By a "right inverse" I mean an $n\times m$ matrix $B$ such that $AB = I_m$, where $I_m$ is the $m\times m$ identity matrix.
So, obviously $m \leq n$ for $A$ to be of rank $m$. I already know that if $m=n$ then $A$ is an $m$ x $m$ matrix with rank $m$ so it must be invertible.
Any hints on how to prove for when $m < n$? Am I going about it wrongfully in separating the problem into two different cases?

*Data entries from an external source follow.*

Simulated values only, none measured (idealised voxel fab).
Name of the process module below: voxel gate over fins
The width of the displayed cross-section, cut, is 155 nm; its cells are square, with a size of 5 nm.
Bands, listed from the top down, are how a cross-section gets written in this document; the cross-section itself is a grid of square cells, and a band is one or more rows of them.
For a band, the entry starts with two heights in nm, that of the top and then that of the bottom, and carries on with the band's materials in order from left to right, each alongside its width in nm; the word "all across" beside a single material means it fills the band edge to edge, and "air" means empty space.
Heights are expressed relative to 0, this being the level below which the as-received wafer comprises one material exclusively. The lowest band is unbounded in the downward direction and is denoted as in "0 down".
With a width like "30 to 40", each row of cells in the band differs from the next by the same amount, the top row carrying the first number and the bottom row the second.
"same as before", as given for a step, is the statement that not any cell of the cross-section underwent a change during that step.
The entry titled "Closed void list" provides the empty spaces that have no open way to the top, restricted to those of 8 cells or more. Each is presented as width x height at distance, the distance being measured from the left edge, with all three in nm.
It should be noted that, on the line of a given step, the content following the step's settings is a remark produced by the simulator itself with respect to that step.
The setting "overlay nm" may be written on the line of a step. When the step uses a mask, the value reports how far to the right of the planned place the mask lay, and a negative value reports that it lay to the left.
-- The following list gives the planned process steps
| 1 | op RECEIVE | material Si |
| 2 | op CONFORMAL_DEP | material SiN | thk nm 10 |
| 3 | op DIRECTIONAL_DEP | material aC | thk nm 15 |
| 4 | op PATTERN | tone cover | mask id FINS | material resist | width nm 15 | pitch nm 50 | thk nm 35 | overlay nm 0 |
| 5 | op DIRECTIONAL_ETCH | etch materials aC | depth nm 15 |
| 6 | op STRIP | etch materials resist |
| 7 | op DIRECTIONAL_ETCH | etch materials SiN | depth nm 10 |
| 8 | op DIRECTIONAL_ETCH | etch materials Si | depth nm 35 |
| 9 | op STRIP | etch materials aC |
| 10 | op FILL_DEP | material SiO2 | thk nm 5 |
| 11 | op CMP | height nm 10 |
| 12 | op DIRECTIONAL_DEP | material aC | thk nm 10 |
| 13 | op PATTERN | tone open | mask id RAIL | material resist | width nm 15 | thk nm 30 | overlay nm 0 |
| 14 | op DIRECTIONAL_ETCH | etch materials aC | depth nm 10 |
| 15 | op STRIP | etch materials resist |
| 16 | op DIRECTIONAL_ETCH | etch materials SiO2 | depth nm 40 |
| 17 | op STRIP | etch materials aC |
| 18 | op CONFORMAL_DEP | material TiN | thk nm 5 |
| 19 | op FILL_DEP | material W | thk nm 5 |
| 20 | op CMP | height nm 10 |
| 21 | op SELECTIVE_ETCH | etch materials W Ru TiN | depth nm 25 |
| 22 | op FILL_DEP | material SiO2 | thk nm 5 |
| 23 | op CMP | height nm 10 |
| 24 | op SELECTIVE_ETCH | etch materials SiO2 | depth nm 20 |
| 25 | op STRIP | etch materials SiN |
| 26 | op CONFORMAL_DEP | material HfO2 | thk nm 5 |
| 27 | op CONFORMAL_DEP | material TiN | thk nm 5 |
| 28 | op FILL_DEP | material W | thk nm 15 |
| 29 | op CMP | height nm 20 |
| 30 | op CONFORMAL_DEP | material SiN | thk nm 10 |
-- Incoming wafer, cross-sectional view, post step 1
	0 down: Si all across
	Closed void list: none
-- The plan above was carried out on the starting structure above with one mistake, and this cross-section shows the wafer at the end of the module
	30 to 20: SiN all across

Let $A$ be an $m \times n$ matrix of rank $m.$ Let $b \in \mathbb{R}^m$ be arbitrary. If $A'$ is the reduced echelon form of $A$, then $A'$ has a pivot in every row, so the matrix $\begin{bmatrix}A \thinspace | \thinspace b \end{bmatrix}$ does not have a pivot in the last column and thus the system $Ax=b$ has a solution. Since $b$ was arbitrary, we conclude that the system $Ax=b$ has a solution for every $b \in \mathbb{R}^m.$ In particular, for all $i=1,\ldots,m,$ the system $Ax=e_i$ (where $e_i=(0,\ldots,1,\ldots,0)^{t},$ the 1 in the $i$th component) has a solution, say $r_i$ for every $i$, that is, $$ Ar_1=e_1, Ar_2=e_2,\hspace{0.4cm} \ldots \hspace{0.4cm} Ar_m=e_m.$$ Let $R=\begin{bmatrix} r_1 & \cdots & r_m\end{bmatrix}.$ Then $$ AR=A\cdot \begin{bmatrix} r_1 & \cdots & r_m\end{bmatrix}=\begin{bmatrix} Ar_1 & \cdots & Ar_m\end{bmatrix}=\begin{bmatrix} e_1 & \cdots & e_m\end{bmatrix}=I_m.$$
If $A$ is $m\times n$, then it represents a linear map $T_A:\mathbb{R}^n\longrightarrow \mathbb{R}^m$. That its rank equals $m$ also implies that the image of $T_A$ is all of $\mathbb{R}^m$, ie, it is surjective.
For each $i\in\{1,\dots,m\}$, choose some $v_i\in {T_A}^{-1}(\{e_i\})$ and let $V=\bigoplus_{i=1}^m\text{span}(v_i)$. Notice that $V\subset\mathbb{R}^n$ is $m$-dimensional, and $A(V)=\mathbb{R}^m$.
A right inverse $B$ would be an $n\times m$ matrix such that $AB=I_m$, the $m\times m$ identity. Such a $B$ would represent a linear map $T_B:\mathbb{R}^m\longrightarrow \mathbb{R}^n$, and can be defined as follows. Let $Be_i=v_i$ for each $i=1,\dots,m$. Since this defines $B$ throughout a basis of $\mathbb{R}^m$, it defines $B$ entirely. It's also easy to see by construction that $ABv=v$, so we're done.